Restoring symmetry also involves reconsidering the monetary policy responses to the financial busts that follow credit booms. The prevailing view, which prescribes very aggressive and prolonged monetary easing, arguably underestimates the resulting collateral damage. When a crisis erupts, central banks should certainly do everything in their power to prevent the collapse of the system. But once the most severe phases of the crisis have been managed, the policy focus should shift towards promoting the necessary post-crisis adjustments in balance sheets and the economy at large. Prolonged monetary easing buys time for making such necessary adjustments, but also generates incentives that make it more likely that the time will not be used optimally, that the return to self-sustaining recovery will thus be delayed and that distortions will be created in the real economy. Furthermore, the cross-border spillover effects can give rise to additional distortions in financial markets and the real economy, as well as risks for financial and price stability.

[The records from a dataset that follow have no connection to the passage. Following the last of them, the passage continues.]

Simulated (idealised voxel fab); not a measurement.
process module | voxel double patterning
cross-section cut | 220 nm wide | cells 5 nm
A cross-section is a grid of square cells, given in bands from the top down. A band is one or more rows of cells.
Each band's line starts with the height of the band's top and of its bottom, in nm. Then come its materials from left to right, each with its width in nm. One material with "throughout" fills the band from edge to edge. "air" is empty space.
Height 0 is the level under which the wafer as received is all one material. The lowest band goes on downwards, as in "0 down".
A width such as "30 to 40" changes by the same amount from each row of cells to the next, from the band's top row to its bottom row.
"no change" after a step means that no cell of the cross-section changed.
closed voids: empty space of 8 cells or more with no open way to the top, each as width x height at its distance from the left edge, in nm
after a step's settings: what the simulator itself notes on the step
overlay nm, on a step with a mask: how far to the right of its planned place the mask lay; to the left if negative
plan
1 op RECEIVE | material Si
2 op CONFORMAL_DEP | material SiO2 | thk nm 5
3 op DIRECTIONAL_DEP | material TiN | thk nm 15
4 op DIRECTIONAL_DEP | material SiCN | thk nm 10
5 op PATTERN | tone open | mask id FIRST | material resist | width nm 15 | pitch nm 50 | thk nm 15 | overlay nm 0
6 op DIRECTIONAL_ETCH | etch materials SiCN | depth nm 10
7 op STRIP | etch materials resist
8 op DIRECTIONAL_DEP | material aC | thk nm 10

This brings me to the second point, the need to better internalise the externalities arising from monetary policy spillovers across currency areas. Tightly integrated markets for production factors and financial instruments across the globe mean that a country's economic and financial conditions are increasingly shaped by global conditions. Persistently low interest rates in the core advanced economies lead to persistently large interest rate differentials supporting capital and credit flows to fast-growing emerging market economies and putting upward pressure on their exchange rates. To be sure, such flows are also driven by better economic fundamentals in emerging market countries, especially their improved long-term growth prospects, the successful implementation of structural reforms and their greater participation in the global economy. Nevertheless, the consequence is that emerging market central banks are induced to raise interest rates only hesitantly in response to buoyant domestic macroeconomic and financial conditions to avoid further widening interest rate differentials and further boosting capital inflows. As a result, monetary policy may have tended to be systematically too loose over the past years.
The prevailing loose global monetary conditions have been fuelling credit and asset price booms in some emerging market economies for quite some time now, creating risks of rising financial imbalances similar to those seen in advanced economies in the years immediately preceding the crisis. They have probably also contributed to heightened commodity price volatility over the past years. Commodity prices are set in global auction markets and are very sensitive to global demand conditions, which are also influenced by global monetary conditions. This sensitivity may have further increased as a result of the growing role of financial investors in commodity markets. The effects of higher commodity price volatility was felt in particular in emerging market economies, where two bouts of rising inflation since 2006 have been associated with increasing commodity prices.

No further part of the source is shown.